The Washington Times - March 30, 2011, 09:21AM

The first step of Maryland’s basketball offseason unfolded Tuesday when Jordan Williams declared for the NBA Draft without signing with an agent.

Williams, who has until May 8 to decide whether to remain in the draft, is one of 10 ACC players since 1996-97 to average a double-double for a season (Shelden Williams did it twice).


While past performance is not indicative of future results all the time, it is intriguing to look at that group (which also includes current North Carolina forward John Henson) and see exactly how things shook out in each case.

1997: TIM DUNCAN, Wake Forest

Duncan averaged 20.8 points and 14.7 rebounds as a senior, the third straight season he averaged a double-double. Twice the conference player of the year and three times an all-ACC pick, Duncan was the No. 1 overall pick and helped San Antonio win four NBA titles. He averaged a double-double in his first 13 seasons as a pro, a streak in jeopardy  this year. In short, Duncan has done rather well for himself.

1998: ANTAWN JAMISON, North Carolina

The 1998 ACC player of the year and a three-time all-conference pick, Jamison bolted Chapel Hill after averaging 22.2 points and 10.5 points as a junior. And really, who could blame him? He was the No. 4 pick in the NBA Draft and, while not a star on Duncan’s level, proved to be a durable and consistent upper-tier pro for more than a decade.

2001: ALVIN JONES, Georgia Tech

The 6-foot-11 Jones became a dramatically more efficient player as a senior under first-year coach Paul Hewitt, averaging 13.4 points and 10.4 rebounds to secure the final spot on the all-ACC team that season.  Best known in college for his shot-blocking (425 in four seasons), Jones was picked with the penultimate pick of the 2001 draft and appeared in 23 games with Philadelphia as a rookie. It was his only NBA experience.

2003: TRAVIS WATSON, Virginia

A forgotten man on the double-doubles list, Watson averaged 14.3 points and 10.4 rebounds as a senior on a .500 squad. The 6-foot-8 Watson was a capable college player —- averaging 13.0 points and 9.4 rebounds for his career while earning second-team all-ACC his final three years —- but he went undrafted and never played in the NBA.
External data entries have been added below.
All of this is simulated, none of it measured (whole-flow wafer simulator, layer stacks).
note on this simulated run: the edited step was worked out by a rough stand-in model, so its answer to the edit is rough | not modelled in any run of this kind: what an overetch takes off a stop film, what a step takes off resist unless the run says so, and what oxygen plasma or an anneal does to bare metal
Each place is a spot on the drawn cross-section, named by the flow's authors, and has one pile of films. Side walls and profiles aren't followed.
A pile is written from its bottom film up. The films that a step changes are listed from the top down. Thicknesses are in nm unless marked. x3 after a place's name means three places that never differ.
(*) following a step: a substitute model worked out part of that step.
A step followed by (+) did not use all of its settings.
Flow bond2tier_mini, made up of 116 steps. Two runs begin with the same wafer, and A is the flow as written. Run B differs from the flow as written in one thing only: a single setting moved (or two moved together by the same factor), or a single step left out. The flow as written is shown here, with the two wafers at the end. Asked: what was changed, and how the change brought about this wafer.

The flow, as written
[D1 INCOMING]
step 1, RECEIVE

2005: SEAN MAY, North Carolina

A great case of getting while the getting was good, May averaged 17.5 points and 10.7 rebounds as a junior, earned all-ACC first team honors, caught fire in the NCAA tournament and bolted for the pros. He went to Charlotte with the No. 13 overall pick in 2005, but injuries limited him to 119 career games over five seasons (one of which was completely lost) before he headed overseas this season. May’s career averages in the NBA: 6.9 points and 4.0 rebounds.


The junior averaged 15.5 points and 11.5 rebounds, earning a spot on the all-conference first team. Unlike the big man less than 10 miles down US 15-501, Williams remained in school for his senior seasons. And that led to …


… an even better year as a senior. Williams was simply dominant in his final season, averaging 18.8 points, 14.2 rebounds and 3.8 blocks. He was also announced as a unanimous all-conference selection. The No. 5 overall pick in the ‘06 draft hasn’t turned out to be the greatest pro (4.5 points and 4.0 rebounds per game) while averaging more than a team a season (six teams, five seasons). It’s still safe to say he didn’t hurt his draft stock playing in Durham for a fourth year.

2008: TYLER HANSBROUGH, North Carolina

Statistically, Hansbrough had his best season as a junior, averaging 22.6 points and 10.2 rebounds. Rather than turn pro, the center remained in Chapel Hill and led the Tar Heels to their second national title in five seasons with a strong but not quite so insane senior season (20.7 points and 8.1 rebounds) that began with an injury scare. Hansbrough, a four-time all-ACC selection, wound up going No. 13 overall to Indiana, and he’s averaging nearly 11 points a night as a second-year player with the Pacers.

2010: AL-FAROUQ AMINU, Wake Forest

Aminu’s averages of 15.8 points and 10.7 rebounds got him a place on the all-ACC second team as a sophomore. He also took it to mean it was his ticket out of the Dash. The good news? He was a lottery pick, the eighth overall selection last June. The bad news? He was off to Clipperville. He is averaging 5.8 points and 3.3 rebounds and has played in all but one game as a rookie for Los Angeles’ second team.

2011: JORDAN WILLIAMS, Maryland and JOHN HENSON, North Carolina

Williams (16.9 points, 11.8 rebounds) has already declared for the draft without signing with an agent. Henson (11.7 points, 10.1 rebounds) has a decision to make in the coming weeks.

As for reading trends, there isn’t much history of sophomores turning out to be double-double machines in the ACC.

Aminu was the first sophomore to do so since Duncan, and he bolted Winston-Salem after last season. Of the five sophomores and juniors on this list, two stayed (Shelden Williams and Hansbrough) and three departed (Jamison, May and Aminu).

At the very least, most of the recent ACC players to average a double-double wound up going off the board quickly in the NBA Draft. But not all. Jones and Watson are evidence such statistical feats are not guaranteed to mean much to pro scouts.